# best troller? minkota or motorguide



## Guest (Oct 29, 2007)

[smiley=popcorn2.gif]

I'm sure you'll get an ear full.


----------



## backwaterbandits (Dec 15, 2006)

Swampfox. my personal experience with Minn-Kota has been very good...my current saltwater MK is 7 years old and still going strong! i just bought a new MK for our new boat that is due soon......If it aint broke....I'm not going to fix it!  Dave


----------



## Guest (Oct 29, 2007)

Personality for frestwater fishing like bhass, stripers and bluegull....I use a foot-controlled motorguide 24v with 70lbs trust and never had a plm with it. It's has been a great trolling motor.

For saltwater....I love to use minnkota Riptide digital trolling motors because it's run a lot quieter than 5 speed version when u stalking for inshore species in the flats. I had one on my pontoon boat and I had another one saved for new microskiff boat.

I love them both but all have plms in one of these days.

Freshwater= motorguide foot controlled or 5 speed forward/ 2 reverse. Don't buy a co-pilot TM.

Saltwater = digital 12V to 36v tiller handle trolling motors and CO- Pilot.


----------



## TomFL (Oct 2, 2007)

I have a MK RT80 bow mount, 24v on my flats boat, and there is NO WAY I could sneak up on redfish or bonefish on the flats with the thing on a calm day. It's simply too loud on any speed that will make headway. 

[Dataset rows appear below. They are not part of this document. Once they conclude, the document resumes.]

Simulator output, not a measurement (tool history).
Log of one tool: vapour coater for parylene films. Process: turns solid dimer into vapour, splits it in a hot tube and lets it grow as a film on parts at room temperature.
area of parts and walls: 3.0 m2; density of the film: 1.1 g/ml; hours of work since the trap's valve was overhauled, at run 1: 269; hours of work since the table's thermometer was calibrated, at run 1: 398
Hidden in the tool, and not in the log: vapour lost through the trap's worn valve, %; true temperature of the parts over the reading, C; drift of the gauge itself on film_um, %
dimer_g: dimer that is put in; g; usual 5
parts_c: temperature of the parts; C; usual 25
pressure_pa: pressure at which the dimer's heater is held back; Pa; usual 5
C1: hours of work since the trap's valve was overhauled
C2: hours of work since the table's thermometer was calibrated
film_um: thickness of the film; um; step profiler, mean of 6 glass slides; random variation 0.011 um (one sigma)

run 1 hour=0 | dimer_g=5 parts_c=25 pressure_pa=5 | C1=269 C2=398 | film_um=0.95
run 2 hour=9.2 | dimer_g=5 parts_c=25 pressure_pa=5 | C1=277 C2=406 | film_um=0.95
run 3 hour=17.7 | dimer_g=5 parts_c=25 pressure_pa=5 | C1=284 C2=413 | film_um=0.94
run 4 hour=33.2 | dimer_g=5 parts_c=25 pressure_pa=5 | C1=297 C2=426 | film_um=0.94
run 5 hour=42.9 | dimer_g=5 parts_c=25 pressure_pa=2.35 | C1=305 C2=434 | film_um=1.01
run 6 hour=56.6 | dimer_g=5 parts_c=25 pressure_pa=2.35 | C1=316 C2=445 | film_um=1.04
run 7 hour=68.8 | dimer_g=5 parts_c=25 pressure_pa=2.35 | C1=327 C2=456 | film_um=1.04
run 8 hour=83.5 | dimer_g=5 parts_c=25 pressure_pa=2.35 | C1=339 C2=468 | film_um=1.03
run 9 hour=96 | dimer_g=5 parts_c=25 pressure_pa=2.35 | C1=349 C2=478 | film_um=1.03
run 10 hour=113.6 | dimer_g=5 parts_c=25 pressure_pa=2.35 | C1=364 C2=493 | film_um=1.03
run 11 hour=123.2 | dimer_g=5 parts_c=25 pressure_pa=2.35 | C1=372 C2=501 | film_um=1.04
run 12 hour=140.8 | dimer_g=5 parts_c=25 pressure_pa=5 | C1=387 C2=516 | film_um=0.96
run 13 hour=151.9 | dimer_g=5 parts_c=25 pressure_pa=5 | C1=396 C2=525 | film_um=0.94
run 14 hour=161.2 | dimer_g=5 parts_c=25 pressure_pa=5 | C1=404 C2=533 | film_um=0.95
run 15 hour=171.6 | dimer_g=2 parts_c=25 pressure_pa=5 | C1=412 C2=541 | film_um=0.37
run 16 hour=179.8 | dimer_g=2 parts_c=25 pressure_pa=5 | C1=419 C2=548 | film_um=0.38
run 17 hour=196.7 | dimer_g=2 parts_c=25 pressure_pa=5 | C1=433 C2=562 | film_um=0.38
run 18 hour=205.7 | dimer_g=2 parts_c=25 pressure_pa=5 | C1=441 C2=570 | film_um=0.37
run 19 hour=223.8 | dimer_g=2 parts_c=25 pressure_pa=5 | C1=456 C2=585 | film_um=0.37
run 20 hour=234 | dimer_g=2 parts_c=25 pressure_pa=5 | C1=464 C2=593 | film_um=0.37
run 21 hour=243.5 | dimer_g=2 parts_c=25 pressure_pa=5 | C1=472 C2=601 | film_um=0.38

BUT, I can hold position in the St Lucie inlet at full tide flow for hours on end, so I guess that's the trade-off. 

Never tried an MG 24 volt, so I couldn't compare it noise-wise. It may be that it's just the 24v ones. 

Nothing like the little 12v ones I've used on canoes and the like, where you can't even hear them.

Hope this helps

-T


----------



## tom_in_orl (Dec 9, 2006)

I say Minn Kota. Support the company that supports you [smiley=1-thumbsup3.gif] This Riptide 55 lb thrust remote bow mount was give away at last weekends Gheenoe Rally courtesy of Minn Kota and Custom Gheenoe.


----------



## GeorgiaSkiff (Sep 24, 2007)

Great kids but who are the 4 clowns behind them? ;D

MK all the way - and I'm in freshwater 99.99999999% of the time. Got me big fresh water Tuna the other day - that's a Striper for all you saltwater guys.


----------



## mygheenoe1 (Dec 18, 2006)

come to tampa and you can get all the strippers you want


----------



## iMacattack (Dec 11, 2006)

I can't kill my 10 year old Motorguide Great White... it's on it's second mount, but the motor is still running strong... even after the logic board caught fire... I don't know if I can say that of the current MG line though... :-?


----------



## MATT (Apr 30, 2007)

Well, I got some gift cards for my birthday last thur and had some points at BPS and just bought a 12v Motorguide Great White. Will let you know how i like soon. Went with the Motorguide under the advise and schooling of a very well respected form member.


----------



## Guest (Oct 30, 2007)

> Well, I got some gift cards for my birthday last thur and had some points at BPS and just bought a 12v Motorguide Great White. Will let you know how i like soon. Went with the Motorguide under the advise and schooling of a very well respected form member.


Matt,

Did u get a 12volt 5 speed/2 reverse 46 lbs trust Motorguide great white? That's wut I had it on my old classic.....this is the best trolling motor I ever had......very powerful motor.


----------



## MATT (Apr 30, 2007)

Yes, Blake that's the one I got. Still in the box the weather down here is windy this week. It's the base unit but I am that type of buyer.


----------



## chandler27 (Jul 24, 2007)

> Matt,
> 
> Did u get a 12volt 5 speed/2 reverse 46 lbs trust Motorguide great white? That's wut I had it on my old classic.....this is the best trolling motor I ever had......very powerful motor.



Would a motor like that be enough to be used as the main power source on a 13 footer if I didnt have too go to far? I usually fish around CRB in Tampa Bay and dont usually go far? Also, what battery setup would I need if I was going o only use the trolling motor?

Thanks


----------



## MATT (Apr 30, 2007)

CHANDLER THIS MOTOR WOULD BE FINE FOR THE TYPE USE YOU ARE TALKING ABOUT. I DO NOT KNOW ANYTHING ABOUT YOUR FINANCES BUT IF YOU STEP UP TO THE NEXT MODLE THE OVER 50 LBS AND DIGITAL IT WILL GET MUCH BETTER POWER TIME FROM THE SAME BATTERY.


----------